Long-term care insurance, also called LTC insurance or LTCi, is insurance that provides daily or monthly assistance with the costs of a broad range of long-term care services. Long-term care insurance policies can be traditional or hybrid, though traditional policies are becoming increasingly rare. Either policy type can be a good choice, though it may be easier to obtain a hybrid policy due to their wider availability.

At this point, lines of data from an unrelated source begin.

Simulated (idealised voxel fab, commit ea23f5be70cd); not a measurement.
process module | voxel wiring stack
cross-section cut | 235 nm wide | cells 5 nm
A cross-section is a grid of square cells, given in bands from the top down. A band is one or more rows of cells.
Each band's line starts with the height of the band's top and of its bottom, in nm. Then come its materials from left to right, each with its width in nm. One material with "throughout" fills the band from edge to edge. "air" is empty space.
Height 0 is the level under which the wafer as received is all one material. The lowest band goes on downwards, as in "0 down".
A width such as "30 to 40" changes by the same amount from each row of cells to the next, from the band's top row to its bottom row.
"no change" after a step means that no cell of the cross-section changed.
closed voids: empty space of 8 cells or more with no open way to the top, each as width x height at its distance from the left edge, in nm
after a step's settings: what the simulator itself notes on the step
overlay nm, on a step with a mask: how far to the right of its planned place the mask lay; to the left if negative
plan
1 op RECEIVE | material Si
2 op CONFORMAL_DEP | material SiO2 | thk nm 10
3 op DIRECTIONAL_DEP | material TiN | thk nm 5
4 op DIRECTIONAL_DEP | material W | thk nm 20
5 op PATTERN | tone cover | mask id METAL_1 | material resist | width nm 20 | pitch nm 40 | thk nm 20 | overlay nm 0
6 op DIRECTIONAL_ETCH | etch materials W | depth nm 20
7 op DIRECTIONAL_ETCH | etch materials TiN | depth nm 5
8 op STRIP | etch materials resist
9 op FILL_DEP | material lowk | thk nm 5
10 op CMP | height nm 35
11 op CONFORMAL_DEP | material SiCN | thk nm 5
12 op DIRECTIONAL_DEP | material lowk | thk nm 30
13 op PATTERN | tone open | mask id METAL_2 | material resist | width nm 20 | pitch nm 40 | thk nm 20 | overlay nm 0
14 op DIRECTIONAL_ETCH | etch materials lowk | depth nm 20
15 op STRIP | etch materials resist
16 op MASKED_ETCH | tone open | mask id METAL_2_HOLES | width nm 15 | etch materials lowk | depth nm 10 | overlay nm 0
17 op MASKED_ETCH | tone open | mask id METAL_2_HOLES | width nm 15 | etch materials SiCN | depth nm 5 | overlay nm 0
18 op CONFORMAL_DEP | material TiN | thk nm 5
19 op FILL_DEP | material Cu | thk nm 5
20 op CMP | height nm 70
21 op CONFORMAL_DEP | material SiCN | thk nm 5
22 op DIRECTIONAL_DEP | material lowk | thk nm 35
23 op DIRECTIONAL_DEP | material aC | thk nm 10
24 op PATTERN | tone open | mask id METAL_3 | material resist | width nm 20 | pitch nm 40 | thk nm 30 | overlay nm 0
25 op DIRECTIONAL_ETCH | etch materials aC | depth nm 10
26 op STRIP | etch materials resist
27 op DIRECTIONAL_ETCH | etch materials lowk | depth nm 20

A hybrid policy potentially serves two different purposes, but a traditional policy serves just one. Traditional policies cover some or all of your costs if you need long-term care. Hybrid policies serve that same purpose, but they also have a built-in death benefit (life insurance benefit) for your heirs. With hybrid policies, using the long-term care coverage will either reduce or eliminate the death benefit, but if you never use the LTC benefits and never take out any loans on the policy, then the death benefit will be paid in full upon your death. In other words, a hybrid is designed to provide some form of benefit no matter what, whereas a traditional policy only benefits you if you become ill enough to require long-term care.
Seniors should keep in mind that hybrid policies are sold with “fixed” or level premiums, but traditional policies have premiums that may increase over time. Insurance companies have to petition government agencies for permission to increase premium rates, but in the past, they have gained approval to more than double premiums in some cases.
Hybrid and traditional long-term care insurance policies can both be sold as indemnity or as reimbursement policies. Indemnity policies provide a cash benefit that you can spend as you see fit, while reimbursement policies require you to submit receipts for your care and then reimburse the exact amounts that you spent on approved long-term care services.
Typical long-term care insurance policies put a cap called the daily or monthly maximum on how much you can be paid for a day or a month of long-term care. Polices also specify either the benefit period (the number of years you can receive this daily or monthly maximum) and/or the benefit pool/lifetime maximum (the maximum amount of money you can be paid in benefits for the entire time you own the policy). The daily/monthly benefit is paid out until the benefit pool is exhausted and/or until the end of the benefit period is reached.
Many policies will impose an elimination period before it will begin paying for your long-term care. You’ll pay for your own long-term care during the elimination period, and the insurance company will step in after that. In many ways, the elimination period mirrors the way deductibles work in health care plans. Elimination period lengths can vary, but 90 days is the most common length.